Correspondence 1933, January (III)

January 14, 1933

(from Mother)

I am very sorry you did not come yourself with the money, as I would have had an opportunity to tell and show you that your impression of this morning was mere imagination and a bad one too. I can assure you that I have been at pranam time exactly as I am every day, but I noticed sadness and unsatisfaction in your eyes, so it must be the very expression of your own eyes which you saw reflected in mine, — but it was not mine.

You ought to drop altogether and once for all this idea that I get displeased — it sounds to me so strange! If I could get thus displeased in presence of the human weaknesses, I would certainly not be fit to do the work I am doing, and my coming upon earth would have no meaning.

Do give up once for all this idea of defeat and this gloom which is so contrary to the inner truth of your being. I want you to pick yourself up and be perfectly cheerful and confident for your coming birthday.

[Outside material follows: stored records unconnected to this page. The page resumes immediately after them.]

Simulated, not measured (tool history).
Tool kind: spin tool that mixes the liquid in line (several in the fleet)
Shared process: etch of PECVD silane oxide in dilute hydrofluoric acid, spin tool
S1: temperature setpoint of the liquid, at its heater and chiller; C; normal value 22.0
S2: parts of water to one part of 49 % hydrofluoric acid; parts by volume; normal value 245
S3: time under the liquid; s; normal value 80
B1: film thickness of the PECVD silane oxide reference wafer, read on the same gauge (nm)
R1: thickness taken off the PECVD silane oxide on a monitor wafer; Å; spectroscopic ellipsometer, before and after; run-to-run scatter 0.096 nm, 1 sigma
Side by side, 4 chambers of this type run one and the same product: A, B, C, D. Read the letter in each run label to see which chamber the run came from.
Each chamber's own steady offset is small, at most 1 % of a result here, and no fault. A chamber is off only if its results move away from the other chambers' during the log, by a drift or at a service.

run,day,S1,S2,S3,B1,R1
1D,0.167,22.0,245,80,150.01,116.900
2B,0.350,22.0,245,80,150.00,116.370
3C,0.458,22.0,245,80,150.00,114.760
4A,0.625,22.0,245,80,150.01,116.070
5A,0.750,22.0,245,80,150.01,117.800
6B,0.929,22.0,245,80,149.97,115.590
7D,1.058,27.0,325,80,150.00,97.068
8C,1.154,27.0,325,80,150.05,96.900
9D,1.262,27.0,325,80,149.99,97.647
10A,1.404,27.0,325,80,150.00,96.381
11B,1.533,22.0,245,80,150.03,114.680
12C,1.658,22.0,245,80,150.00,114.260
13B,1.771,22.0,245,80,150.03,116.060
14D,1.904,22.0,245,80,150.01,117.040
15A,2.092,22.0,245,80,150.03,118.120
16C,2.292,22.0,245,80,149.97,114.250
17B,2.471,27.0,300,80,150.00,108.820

I hope to see you entirely yourself again this evening from the roof and tomorrow at pranam and to have a happy and intimate talk with you on Monday.

*   *   *

January 24, 1933

I am not quite clear about what you exactly want me to do or yourself want to do with Humanity. I think you spoke of some tail to it (to replace the one it lost when it came down from the trees?) — but exactly what kind of tail? It seems complete without any… [incomplete].

*   *   *

January 27, 1933

I have read Prabodh Sen’s letter. I do not think anybody can read the poem Āgamani without coming to the same conclusion. His suggestion about sowing rhymes in suitable places is probably a good hint, but I doubt whether the omission of the terminal rhyme would be successful.

As for the question you put about easy rhythms and easy poetry, I will try to answer these tomorrow — as it is too late tonight to weigh and consider — and I don’t want to evade the question be taking refuge in Einsteinian relativity.

*   *   *

January 28, 1933

It is certainly not true that a good metre must necessarily be an easy metre — easy to read or easy to write. In fact, even with old-established perfectly familiar metres, how many of the readers of poetry have an ear which seizes the true movement and the whole subtlety and beauty of the rhythm — it is only in the more popular kind of poems that it gets in their hearing its full value. It is all the more impossible when you bring in not only new rhythms but a new principle of rhythm — or at least one that is not very familiar — to expect it to be easily followed at first by the many. It is only if you are already a recognised master that by force of your reputation you can impose whatever you like on your public — for then even if they do not catch your drift, they will still applaud you and will take some pains to learn the new principle. If you attempt to bring in the principle of laghu guru metres, you are imposing a principle not only of rhythm but of scansion to which the Bengali ear in spite of past attempts is not trained so as to seize the basic law of the movements in all its variations. A fair amount of incomprehension, some difficulty in knowing how to read the verse is very probable. A poem like Āgamanī, it seems to me, everybody ought to be able to catch on its movement, — even if some will not be able to scan it; but other difficult forms may give trouble. All that is no true objection, novelty is difficult for the human mind — or ear — to accept, but novelty is asked for all the same in all human activities for their growth, amplitude, richer life. As you say, the ear has to be educated — once it is trained, familiar with the principle, what was a difficulty becomes easy, the unusual, first condemned as abnormal or impossible, becomes a normal and daily movement.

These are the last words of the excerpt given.